Published by: World Tibet Network News Issue ID: 97/10/23
by Jacques Boyer
GENEVA, Oct 21 (AFP) - A ground-breaking UN human rights mission has visited some 30 convicts in China, during a fact-finding trip to prisons that once were off-limits to foreigners, a UN spokesman said Tuesday.
Political prisoners were among those interviewed by two members of the UN Working Group on Arbitrary Detention, but it was unclear if they included high-profile dissidents such as Wei Jingsheng and Wang Dan, said the spokesman, John Mills.
Comprisiong the working group's chairman Kapil Siba, from India, and vice chairman Louis Joinet, from France, the mission wound up its 11-day trip -- conducted at Beijing's invitation -- on Thursday.
It was the first such mission by UN experts on arbitrary detention, and thus was being seen as a step towards better cooperation between China and the international community on the thorny issue of human rights.
It had been preceeded by an advance trip by Joinet last year, and by a 1993 visit by a UN rapporteur focusing on religious freedoms.
Siba and Joinet notably got into prisons which had never before been visited by foreign delegations.
These visits had been authorized following negotiations with Chinese leaders who accepted changes to a scheduled which they had first proposed, Mills said.
The UN envoys were able to meet in private with prisoners of their choice. Overall, some 30 inmates, including political prisoners, were interviewed, Mills said.
In Tibet, scene of popular discontent with Chinese rule, Siba and Joinet met four or five prisoners out of a list which they had submitted to the government, he added.

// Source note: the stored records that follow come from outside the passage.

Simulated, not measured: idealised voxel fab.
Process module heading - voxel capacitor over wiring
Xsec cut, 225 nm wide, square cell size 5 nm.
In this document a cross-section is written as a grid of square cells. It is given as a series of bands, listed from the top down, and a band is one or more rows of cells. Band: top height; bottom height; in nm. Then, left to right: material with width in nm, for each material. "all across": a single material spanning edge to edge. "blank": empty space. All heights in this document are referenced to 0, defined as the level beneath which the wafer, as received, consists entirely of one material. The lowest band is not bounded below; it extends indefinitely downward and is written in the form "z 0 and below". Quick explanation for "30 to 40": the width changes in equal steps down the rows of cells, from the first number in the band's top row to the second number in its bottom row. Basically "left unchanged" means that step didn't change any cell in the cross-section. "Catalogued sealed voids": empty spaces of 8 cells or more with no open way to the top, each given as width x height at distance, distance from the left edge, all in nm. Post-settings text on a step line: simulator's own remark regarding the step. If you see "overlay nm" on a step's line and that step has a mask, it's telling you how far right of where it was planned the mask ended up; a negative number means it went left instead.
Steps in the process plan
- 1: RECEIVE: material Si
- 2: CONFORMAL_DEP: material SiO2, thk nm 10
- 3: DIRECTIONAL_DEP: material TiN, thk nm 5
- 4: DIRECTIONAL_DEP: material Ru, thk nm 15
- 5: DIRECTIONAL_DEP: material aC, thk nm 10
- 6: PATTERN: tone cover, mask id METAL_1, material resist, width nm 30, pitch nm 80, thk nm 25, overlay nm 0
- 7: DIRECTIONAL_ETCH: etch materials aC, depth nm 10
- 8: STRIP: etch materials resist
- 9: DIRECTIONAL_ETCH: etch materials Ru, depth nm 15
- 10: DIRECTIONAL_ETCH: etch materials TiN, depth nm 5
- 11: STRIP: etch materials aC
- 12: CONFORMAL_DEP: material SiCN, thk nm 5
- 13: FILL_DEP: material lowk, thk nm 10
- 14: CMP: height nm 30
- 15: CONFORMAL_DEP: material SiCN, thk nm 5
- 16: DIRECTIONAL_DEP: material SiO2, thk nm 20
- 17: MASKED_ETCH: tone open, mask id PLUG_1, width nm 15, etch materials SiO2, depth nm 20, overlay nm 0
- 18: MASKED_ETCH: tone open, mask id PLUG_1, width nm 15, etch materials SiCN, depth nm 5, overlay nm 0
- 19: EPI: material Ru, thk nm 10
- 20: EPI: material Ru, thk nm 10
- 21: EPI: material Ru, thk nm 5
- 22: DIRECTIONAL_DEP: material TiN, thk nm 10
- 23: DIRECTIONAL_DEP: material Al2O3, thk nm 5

Their travels took them to Beijing, Shanghai, the Tibetan capital Lhasa, and Chengdu, capital city of the southwestern province of Sichuan.
They sat in on a trial in Beijing and held meetings with officials of China's supreme court, prosecutors' service, and ministries of justice, public security and foreign affairs.
They also met judges, prosectors, lawyers and legal specialists.
The prisons they visited were in Shanghai and Lhasa, while in Chengdu they inspected a facility for young delinquents, and a re-education center for women in Shanghai.
The envoys are to submit a report to the next meeting of the UN Commission on Human Rights in Geneva next March.